But after "a rattling glimpse at how vicious and driven Jeb could be," Romney ended his efforts to put together another campaign on Jan. 30, despite having told former donors three weeks earlier, "I want to be president," the chapter says.

The account detailed in the book set to be released Tuesday was dismissed by longtime Romney supporter Kirk Jowers, the former head of the University of Utah's Hinckley Institute of Politics.

"That could not be further from the truth," he said. "When Mitt finally decided not to run, it had nothing to do with Jeb Bush."

Instead, Jowers said, Romney chose not to get in the race for the same reason he gave publicly at the time, that "it was probably time for a younger generation of Republicans to start to make their mark."

Another likely factor was Romney's understanding from losing the nomination in 2008 and the presidency in 2012 is that there's a "horrific amount of work and there's no guarantee" of success, he said.


There is, I think, zero truth to the fact that Jeb deterred him by any kind of shock and awe.

–Kirk Jowers, Romney supporter


"There is, I think, zero truth to the fact that Jeb deterred him by any kind of shock and awe," Jowers said. "I don't think Mitt or any of the people on Mitt's team had any fear of Jeb Bush."

Leavitt: 'Somebody is kidding themselves'

A top adviser to Romney in the 2012 campaign, former Gov. Mike Leavitt, also said Romney's decision had nothing to do with Bush.

"Mitt decided not to run for exactly the reasons he stated," Leavitt said. "At the time he concluded not to run, he had a towering lead on everyone. It was a principled decision."

And Leavitt, who stepped down in his third term as governor to join then-President George W. Bush's administration, said the source of Coppins' information was questionable.

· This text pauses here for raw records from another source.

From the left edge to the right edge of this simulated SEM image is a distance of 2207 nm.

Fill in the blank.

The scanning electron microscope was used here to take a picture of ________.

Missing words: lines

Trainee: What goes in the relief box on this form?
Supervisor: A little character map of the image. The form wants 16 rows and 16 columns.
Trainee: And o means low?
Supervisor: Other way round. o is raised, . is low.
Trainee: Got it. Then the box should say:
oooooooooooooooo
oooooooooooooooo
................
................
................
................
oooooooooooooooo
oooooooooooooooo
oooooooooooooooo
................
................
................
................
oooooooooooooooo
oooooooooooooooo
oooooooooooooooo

"Somebody is kidding themselves about their impact on the world," Leavitt said, suggesting it was "some campaign operative that was trying to convince Mr. Coppins that he impacted Mitt's decision."

Leavitt said he doesn't believe Jeb Bush, the son of one president and the brother of another, would see the race that way.

"I know Jeb well enough to know he wouldn't talk like that personally," the former governor said. As for the chapter's description of the tactics employed by the Bush campaign, Leavitt said, "I guess we didn't notice the shock and awe."

In this Nov. 18, 2015, photo, Republican presidential candidate, former Florida Gov. Jeb Bush, gives a speech on foreign policy and national defense on the campus of The Citadel in Charleston, S.C. Photo: AP Photo
In this Nov. 18, 2015, photo, Republican presidential candidate, former Florida Gov. Jeb Bush, gives a speech on foreign policy and national defense on the campus of The Citadel in Charleston, S.C. Photo: AP Photo

While Jowers said Bush didn't keep Romney from running, he acknowledged that Bush's earlier than expected entry into the race prompted Romney to seriously consider a third bid.

"It did give some credence to people's' pleas to Mitt to at least look at it because there was a fear that if he didn't look at it, people would start going over there (to Bush)," Jowers said.

Bush is described in the chapter by Coppins, the senior political writer for BuzzFeed, as forcing Romney's hand just as he was beginning to consider another run for the White House amid renewed popularity, despite his loss to President Barack Obama.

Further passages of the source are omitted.